I showed some weird plants. They were 6’ tall and resistant to cutting.
The science teacher was to look it up for me, and I never got an answer.
My dad then harvested a back yard full of them.
Never found out what they were.
I thought that It was drugs.
3rd grade. My most humiliating moment. I was showing and telling about my Barbie doll and the dress my mom had handmade for her. I was standing in front of the class rattling on and the entire class was giggling. I didn’t understand and was embarrassed. I figured they were making fun of me having a doll. Until I turned her around to look at her and saw that the dress had fallen below her boobs. I sat down at my desk and just cried.
Wasn’t that an uplifting story?
two pound rock crystal Halite; a type of salt, the mineral (natural) form of sodium chloride.
I brought in this huge paper cone Bee Hive that was under our deck to share with my other 4th graders
It was March and still cold when I took it in. The cone warmed in the classroom and bees started coming out that afternoon. I guess I showed them!
Good stories!
@raum, did you really have a pet lobster?
As for me, I stood in front of my third or fourth grade class and explained how I was learning to fly. I described running and then just lifting my feet from the ground, in a kneeling position, like a plane retracting its wheels. I said I would then glide forward at the same height for a little way, and that with practice the intervals were getting longer.
I really believed what I was saying. And the kids were impressed. I don’t recall the teacher’s making much of any comment at all. I did keep up my practice for a while, but never as successfully as I imagined.
Yes! Was supposed to be my dinner. :P
I love that the kids in your class also believed. Wish that lasted longer.
No, but you reminded me of the time my friend in grade six brought a rifle and shotgun for show and tell.

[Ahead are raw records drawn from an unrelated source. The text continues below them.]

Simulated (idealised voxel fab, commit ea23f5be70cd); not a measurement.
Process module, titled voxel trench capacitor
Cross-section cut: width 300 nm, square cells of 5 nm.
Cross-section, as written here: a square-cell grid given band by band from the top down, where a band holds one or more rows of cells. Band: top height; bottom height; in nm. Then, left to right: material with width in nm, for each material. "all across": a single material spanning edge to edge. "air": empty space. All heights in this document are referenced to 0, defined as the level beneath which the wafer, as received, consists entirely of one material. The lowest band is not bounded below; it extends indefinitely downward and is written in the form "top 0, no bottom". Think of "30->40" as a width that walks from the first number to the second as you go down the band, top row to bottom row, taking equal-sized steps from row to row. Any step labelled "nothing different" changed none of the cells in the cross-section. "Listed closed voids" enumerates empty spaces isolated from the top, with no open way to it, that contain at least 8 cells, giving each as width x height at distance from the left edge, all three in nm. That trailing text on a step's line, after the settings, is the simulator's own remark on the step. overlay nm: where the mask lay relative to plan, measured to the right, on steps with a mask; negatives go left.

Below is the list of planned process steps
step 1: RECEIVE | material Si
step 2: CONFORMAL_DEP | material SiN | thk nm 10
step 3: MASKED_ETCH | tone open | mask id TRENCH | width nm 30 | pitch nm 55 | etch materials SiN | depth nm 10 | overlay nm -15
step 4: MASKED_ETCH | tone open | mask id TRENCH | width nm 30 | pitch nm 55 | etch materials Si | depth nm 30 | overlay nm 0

Ahh, Canada in the 90s, where nothing bad ever happened to anyone, or so is my understanding.
I brought my newborn sister (plus mum) when I was in elementary school. Very much a hit. Lots of questions about babies.
Later, I brought my dog several times. She became a celebrity at that school, with kids from six to sixteen getting excited about her arrival. She’s even in one of the school’s calendars.